October 27, 2014 - 4:15 pm
By Jon Sallet | General Counsel
Roger Sherman | Chief, Wireless Telecommunications Bureau
Julie Veach | Deputy General Counsel

Earlier this month, the Commission held the last in its series of six Open Internet Roundtables.  At each one of these roundtables—totaling over 20 hours— panelists with diverse viewpoints dove into many of the thorniest issues in this proceeding, responding to questions from the public, FCC moderators, and the Chairman.  The Chairman, Commissioners, and stakeholders have also engaged in vigorous discussions of these issues at events around the country.  All for the purpose identified by the Commission in its Open Internet NPRM:  to find the best approach to protect and promote Internet openness.

We listened and we learned.  With specific regard to the Roundtables, here are some key takeaways.  

We heard economists debating harms to Internet openness, including but not limited to broadband providers’ incentives and ability to engage in anti-competitive behavior.  We heard engineers describing Internet technologies, including current techniques for managing today’s networks.  And we heard enforcement experts discussing how to design an enforcement process for open Internet rules that balances certainty, flexibility, and access for all stakeholders. 

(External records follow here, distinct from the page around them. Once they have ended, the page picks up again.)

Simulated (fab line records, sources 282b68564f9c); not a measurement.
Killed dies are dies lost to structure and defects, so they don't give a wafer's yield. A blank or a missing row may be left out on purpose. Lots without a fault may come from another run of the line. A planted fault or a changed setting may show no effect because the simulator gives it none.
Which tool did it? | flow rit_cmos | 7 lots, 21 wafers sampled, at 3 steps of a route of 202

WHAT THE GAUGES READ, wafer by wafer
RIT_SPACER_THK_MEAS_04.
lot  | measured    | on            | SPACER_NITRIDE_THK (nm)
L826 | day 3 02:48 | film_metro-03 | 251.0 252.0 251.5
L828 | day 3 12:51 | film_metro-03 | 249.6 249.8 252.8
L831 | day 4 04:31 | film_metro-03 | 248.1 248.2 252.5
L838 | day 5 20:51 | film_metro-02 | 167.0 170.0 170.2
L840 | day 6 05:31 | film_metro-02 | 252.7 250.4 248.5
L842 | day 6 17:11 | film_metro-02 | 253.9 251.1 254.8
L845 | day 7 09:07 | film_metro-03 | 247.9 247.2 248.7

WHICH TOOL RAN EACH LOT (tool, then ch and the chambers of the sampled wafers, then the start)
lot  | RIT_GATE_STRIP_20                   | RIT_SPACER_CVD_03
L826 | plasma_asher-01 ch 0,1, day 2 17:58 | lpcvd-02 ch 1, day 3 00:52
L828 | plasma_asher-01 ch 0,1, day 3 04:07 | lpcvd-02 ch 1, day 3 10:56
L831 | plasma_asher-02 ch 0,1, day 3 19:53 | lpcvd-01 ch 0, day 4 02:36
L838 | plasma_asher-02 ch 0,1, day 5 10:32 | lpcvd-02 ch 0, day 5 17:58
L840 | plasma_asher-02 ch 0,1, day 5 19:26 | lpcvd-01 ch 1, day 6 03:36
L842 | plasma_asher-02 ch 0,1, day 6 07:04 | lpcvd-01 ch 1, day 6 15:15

Each of us also personally moderated panels about the Commission’s legal authority and policy choices for fixed and mobile broadband services. 

At the legal roundtable, we heard considerable debate about the rainbow of legal options on which the Commission could base its Open Internet rules.  Some maintained that reclassifying the retail broadband service provides the strongest legal ground.  Others at the roundtable suggested that a “greenfield” classification of a service furnished by broadband providers to the edges of the network as a telecommunications service could be even easier to defend.  Some claimed the same about relying solely on Section 706.  Still others embraced hybrid approaches, such as using section 706 and Title II in tandem to support open Internet rules and Congressman Waxman’s proposal to reclassify the retail service under Title II but adopt substantive rules using Section 706.  But the end of the roundtables is not the end of the discussion:  we continue to benefit from ongoing public discussion and welcome filings that compare and contrast the different legal options.

The debates we heard at the mobile roundtable centered on whether mobile should be subject to the same kinds of rules that would apply to fixed broadband providers. That question raised issues of technology – for example some recent filings discuss the technical similarities and differences of mobile and fixed broadband, including what constitutes reasonable network management for mobile providers.  Also important is an on-going legal debate, questioning whether the Commission could interpret the statutory definition of Commercial Mobile  Service—the only mobile service subject to Title II regulation—to apply to a mobile broadband service that may not use the North American Numbering Plan.  We welcome additional thoughts about the network management of fixed and mobile broadband networks as well as the Commission’s legal authority to act in this area. 

Panelists at the opening roundtable, which focused on tailoring policy to harms, debated paid prioritization—a topic central to many comments in our record.  Some parties have urged a flat ban on these practices.  Others believe a presumption that paid prioritization violates the law would protect Internet openness.  This is a central issue:  how best can the Commission prevent harm to the virtuous circle of innovation, consumer demand, and broadband deployment, which unites the interests of consumers, edge providers, and other stakeholders?

The roundtables are now over.  But our pursuit of the best approach to protecting and promoting Internet openness continues.  We welcome further input on these issues and others as we work toward this goal.